According to Anderson, market participants would have had to already prepare their businesses because construction is a lagging economic indicator, which means it is one of the last industries to go into recession. And because that, it is one of the last industries to come out of recession. Technically, a recession requires two consecutive quarters of economic downturn to classify as one.

Usually, it is nine months into the recession before the industry notices it’s occurring,  and another quarter after that the amount of construction work slows down and people say the ‘construction industry is entering a recession,’ Anderson said. “At that point, people are looking in the rearview mirror before it happens,” he said. “People in construction do not necessarily see a recession coming because they are still busy.” 

One indicator Anderson recommended was useful is the Architectural Index Billings, because it signals a slowdown in developer inquiries.  However, regardless of how soon or not a recession is coming, he suggests that developers have a Plan B in case there is one and that lavish expenditures are kept under control. 

“Unnecessary or lavish spending and will eat you alive,” he said. “Try to cut out the lavish spending [...] and make sure people stay lean and mean through the good times because the bad times get ugly.”

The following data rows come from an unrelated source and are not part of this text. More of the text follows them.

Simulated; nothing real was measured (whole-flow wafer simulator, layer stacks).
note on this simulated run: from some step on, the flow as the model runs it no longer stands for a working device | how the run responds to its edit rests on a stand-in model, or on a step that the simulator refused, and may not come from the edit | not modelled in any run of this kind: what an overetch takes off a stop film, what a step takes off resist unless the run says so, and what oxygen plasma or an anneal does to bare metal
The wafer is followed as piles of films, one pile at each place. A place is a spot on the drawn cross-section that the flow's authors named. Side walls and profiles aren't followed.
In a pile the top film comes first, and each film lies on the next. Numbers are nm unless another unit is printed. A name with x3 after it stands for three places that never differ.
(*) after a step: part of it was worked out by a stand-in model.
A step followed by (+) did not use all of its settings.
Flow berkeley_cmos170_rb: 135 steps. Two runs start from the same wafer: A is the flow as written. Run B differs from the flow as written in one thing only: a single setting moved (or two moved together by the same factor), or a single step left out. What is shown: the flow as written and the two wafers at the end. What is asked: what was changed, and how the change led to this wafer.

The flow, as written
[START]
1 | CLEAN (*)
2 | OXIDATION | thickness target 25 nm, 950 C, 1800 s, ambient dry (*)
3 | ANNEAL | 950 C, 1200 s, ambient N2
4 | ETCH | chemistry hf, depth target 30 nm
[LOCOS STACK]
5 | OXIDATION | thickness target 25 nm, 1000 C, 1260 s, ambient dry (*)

Recessions are a common fact of economies, which go in and out of recession on a fairly regular pattern over a seven-to eight-year cycle. However, the current economic strength that’s emerged and steadied since the 2008  Financial Crisis could catch some industry players off guard. “This has been a very long recovery period, historically long, and what concerns me is there are people out there that haven’t experienced a  recession and come to view there won’t be one or know the challenges.”